Pool Upgrade tried to restart, 1 year later

Open lynnbendixsen opened this issue 2 years ago • 0 comments

Looks like while in the process of upgrading to 20.04 an old "pool_upgrade" command reactivated and some nodes started writing NODE_UPGRADE txns to the config ledger, with "in process" status. See https://indyscan.indiciotech.io/txs/IND_DEMONET/config. for the output in indy_scan of the events.

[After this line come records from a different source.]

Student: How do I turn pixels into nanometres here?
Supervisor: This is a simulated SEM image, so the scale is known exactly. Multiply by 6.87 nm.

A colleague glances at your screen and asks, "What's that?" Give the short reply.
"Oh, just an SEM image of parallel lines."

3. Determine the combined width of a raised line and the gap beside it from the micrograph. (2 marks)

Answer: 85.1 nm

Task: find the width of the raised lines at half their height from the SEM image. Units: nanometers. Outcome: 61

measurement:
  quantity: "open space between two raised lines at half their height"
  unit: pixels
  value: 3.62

Sequence of events that resulted in this "issue" being reported: Sep 2, 2022 18:07:13 -> pool_upgrade command sent for entire Network 2 hours later 3 nodes still hadn't upgraded, not sure why. So... Sep 2, 2022 20:26:36 -> pool_upgrade command sent for the 3 nodes that didn't upgrade Sep 2, 2022 20:41:03 -> pool upgrade command completes with the last node of the three reporting "complete" for the upgrade No other indication that anything has gone wrong happened until the first of these three nodes was started back up as a newly installed 20.04 node. That node registered that an upgrade was needed based on the commands sent a year previously (no new txn written to the ledger for "pool_upgrade" but it began writing txn's every 15 minutes stating that a node_upgrade was "in process") The logs show a repeated occurrence of the following sequence: upgrader.py: found upgrade START txn upgrader.py: Node 'My_Node' handles upgrade txn upgrader.py: Node 'My_Node' schedules upgrade to 1.1.97 upgrader.py: ...zsRy's upgrader processing upgrade for version sovrin=1.1.97 upgrader.py: ...ezsRy's upgrader calling agent for upgrade node.py: My_Node is about to be upgraded, sending NODE_UPGRADE in_progress to version 1.1.97 upgrader.py: Sending message to control tool: {"message_type": "upgrade", "version": "1.1.97", "pkg_name": "sovrin"} upgrader.py: Waiting 15 minutes for upgrade to be performed upgrader.py: upgrader.py: upgrader.py: Timeout exceeded for 2022-09-02 upgrader.py: Node My_Node failed upgrade 1662150396107164000 to version 1.1.97 of package sovrin scheduled on 2022-09-02 ... because of exceeded upgrade timeout Then immediately repeats (in the logs) upgrader.py: found upgrade START txn ...

I suggest that we research the proper "fail" command to return back to the node from the controller so that it writes the "fail" to the ledger properly and cleans things up. OR honor the timeout by writing a fail to the ledger after the timeout instead of simply trying again after timeout...

Nov 01 '23 18:11 lynnbendixsen